Yesterday was Ash Wednesday. What that means is that we are now in Lent. We are now in the wilderness. But today is also Valentine's Day. When I went to the grocery store this afternoon the display case had fish literally next to chocolate covered strawberries. How ironic. Today the secular media bombards us with "love images": lips, Cupid, hearts, roses and anything imaginable that's pink or red. However if you want to see an image of real love, true love, look a a crucifix. Love is sacrifice. And that is what Lent is all about: loving more through sacrifice. We have to change ourselves if we wish to change the world around us. The Church in Her infinite wisdom gives us three weapons for this battle: prayer, fasting, and alms giving. This Lenten sacrifice for me is about giving your time to God (prayer); giving your addiction to God (fasting); giving to others as you would to God (charity/alms giving).

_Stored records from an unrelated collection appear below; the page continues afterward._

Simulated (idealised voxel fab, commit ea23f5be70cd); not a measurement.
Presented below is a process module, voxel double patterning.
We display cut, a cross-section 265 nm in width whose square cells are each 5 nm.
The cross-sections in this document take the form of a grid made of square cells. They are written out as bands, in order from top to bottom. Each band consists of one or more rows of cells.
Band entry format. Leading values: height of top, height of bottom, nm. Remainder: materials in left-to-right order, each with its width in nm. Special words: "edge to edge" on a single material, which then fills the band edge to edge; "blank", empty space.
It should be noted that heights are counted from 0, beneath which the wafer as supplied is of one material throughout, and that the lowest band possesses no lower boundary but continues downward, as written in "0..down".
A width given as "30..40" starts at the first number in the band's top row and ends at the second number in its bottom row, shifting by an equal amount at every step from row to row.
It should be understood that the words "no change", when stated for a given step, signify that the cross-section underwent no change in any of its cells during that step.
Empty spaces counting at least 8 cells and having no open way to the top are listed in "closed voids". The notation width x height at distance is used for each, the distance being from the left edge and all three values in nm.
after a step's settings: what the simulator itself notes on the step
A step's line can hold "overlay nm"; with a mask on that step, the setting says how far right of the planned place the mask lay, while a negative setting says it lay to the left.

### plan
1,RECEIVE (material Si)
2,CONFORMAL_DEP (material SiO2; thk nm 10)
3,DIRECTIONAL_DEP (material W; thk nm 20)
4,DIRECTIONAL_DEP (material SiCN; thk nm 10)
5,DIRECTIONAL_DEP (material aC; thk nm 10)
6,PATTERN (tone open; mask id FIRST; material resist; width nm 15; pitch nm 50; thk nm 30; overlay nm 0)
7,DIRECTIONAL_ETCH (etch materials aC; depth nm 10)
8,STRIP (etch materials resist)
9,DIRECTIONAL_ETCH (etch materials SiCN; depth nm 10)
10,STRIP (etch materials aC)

At the beginning of every Mass we confess our sins. Before we move on to the glorious sacrifice of the Mass- we acknowledge that we are sinners. To move forward in the spiritual life we first have to realize our own bankruptness. That's how we should start Lent as well. As I was looking through my notes of previous thoughts from previous Lents, I came across this note. It's a note that I had wrote about 2 years ago when I had fallen in the sin of pornography. This note helps me realize that I am a broken man. It is from there my Lenten journey must truly begin:
Today I fell. It wasn't abrupt or out of no where; in hindsight, it was a progression of events that should have screamed to me. Triggers. At the beginning of the week- I got relaxed. Almost bragging, I thought, "I got this in the bag". Gods grace only comes to the humble. We cannot receive it when we are puffed up. We receive his divine life only when we stoop down in humility to receive it. I feel discouraged, beat, ashamed. But that's not what the Lord wants for me- he wants me to be humble. And so therefore, I will pick myself up and conitnue the race. Like a river I will never stop. I'll keep flowing to my goal. Sometimes slow and sometimes fast but never stoping. Always flowing, never bothered by what's trying to dam me up. I've got a goal and a end and I must progress on. The first step is to make a heartfelt act of contrition:
O my God, I am heartily sorry for having offended You, and I detest all my sins because of Your just punishments, but most of all because they offend You, my God, Who are all-good and deserving of all my love. I firmly resolve, with the help of Your grace, to sin no more and to avoid the unnecessary occasions of sin. Amen.
The next thing I know I must do is go to confession. One, confessing ones sins, is a sign of humility. Second, the sacrament of confession is a personal encounter with our Lord Jesus Christ and a fountain of healing and grace. I need grace.